WATANI International
5 September 2010
Transportation Minister Alaa’ Fahmi has announced that executive steps have already been taken for a project to expand the Greater Cairo Ring Road. The project will include building four lanes of service roads on both sides of a 100km stretch of the Ring Road, Fahmi said, to ensure better traffic fluidity and safety. The first phase will comprise the expansion of the 30km stretch extending from the Autostrad Road east of Cairo to the Suez highway, and is estimated to cost some EGP600 million.
Consumer protection
Egypt has signed a cooperation protocol with Germany on protecting consumer rights. The protocol focuses on cooperation to facilitate the filing of consumer complaints and directing them to the proper channels. It also promotes joint coordination to stand up to non-original products or those that lie short of standard specifications.
Glass from Egypt
With Egypt participating in the largest international exhibition for glass technology and products to be held in Düsseldorf later this month, a symposium on the future of the glass industry in Egypt was recently held in the Arab-German Chamber for Industry and Trade in Cairo. Glass has been innovatively manufactured in Egypt since the days of the ancient Egyptians, and a modern glass industry now thrives in Egypt in both the public and private sectors.

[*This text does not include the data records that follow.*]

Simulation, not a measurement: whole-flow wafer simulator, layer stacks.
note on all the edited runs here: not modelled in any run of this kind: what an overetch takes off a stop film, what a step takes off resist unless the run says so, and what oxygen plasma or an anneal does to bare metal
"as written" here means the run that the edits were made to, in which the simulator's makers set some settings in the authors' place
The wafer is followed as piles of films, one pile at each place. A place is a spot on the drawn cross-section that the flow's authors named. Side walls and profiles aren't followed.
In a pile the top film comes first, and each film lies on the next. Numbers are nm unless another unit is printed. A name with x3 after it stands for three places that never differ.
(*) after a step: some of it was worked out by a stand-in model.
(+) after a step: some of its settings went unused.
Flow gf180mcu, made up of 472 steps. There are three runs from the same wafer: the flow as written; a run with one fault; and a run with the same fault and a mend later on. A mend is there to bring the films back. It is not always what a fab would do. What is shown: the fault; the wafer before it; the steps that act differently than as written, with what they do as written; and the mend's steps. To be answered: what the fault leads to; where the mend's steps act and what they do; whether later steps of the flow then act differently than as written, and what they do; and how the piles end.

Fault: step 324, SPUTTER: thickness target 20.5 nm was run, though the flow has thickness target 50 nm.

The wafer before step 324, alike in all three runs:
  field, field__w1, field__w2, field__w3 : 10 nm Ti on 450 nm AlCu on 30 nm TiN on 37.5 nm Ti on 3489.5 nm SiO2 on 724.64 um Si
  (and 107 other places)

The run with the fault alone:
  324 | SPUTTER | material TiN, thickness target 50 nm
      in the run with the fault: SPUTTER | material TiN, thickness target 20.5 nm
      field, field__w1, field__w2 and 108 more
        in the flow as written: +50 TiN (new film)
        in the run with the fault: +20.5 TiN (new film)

Among the rarest in the world
The New Valley Governorate, which covers Egypt’s Western Desert and its several oases, together with the Egyptian General Survey Authority are in the process of publishing a guidebook for the oases. The guidebook will be replete with maps and data that can be useful for tourism, development and investment. It will help identify opportunities of tourism marketing in the region which includes 120 ancient sites and two national parks that are among the rarest nature reserves in the world.
The big read
The library sector of the Bibliotheca Alexandrina (BA) is organising four cultural and artistic contests on Mark Twain’s Huckleberry Finn. This will involve seminars, artistic workshops, online activities, and the screening of films, related to the topic. The contest is the newest annual round of the Egyptian American project “The big read: Egypt-USA”, the purpose of which is to familiarise Egyptian readers with American literature and American readers with Egyptian literature. Previous rounds focused on John Steinbeck’s The Grapes of Wrath, Harper Lee’s To Kill a Mockingbird, and Naguib Mahfouz’s The Thief and the Dogs.
Settlement at Kharga
A substantial settlement which dates back to the Second Intermediate Period (ca.1650-1550BC) was discovered at Kharga oasis in the Western Desert by a mission from Yale University. Zahi Hawass, Secretary General of the Supreme Council of Antiquities (SCA), said that the newly discovered settlement is 1km long from north to south and 250m wide from east to west, and lay along the bustling caravan routes connecting Egypt with points as far as Darfur in western Sudan. Remains of large administrative mudbrick structures that may have been used as lookout posts were found, as well as parts of an ancient bakery with two ovens and a potter’s wheel used to make the ceramic bread molds in which the bread was baked. Evidence suggests the inhabitants of the site were part of an administrative centre, and were engaged in baking on a massive scale that may have even been feeding an army.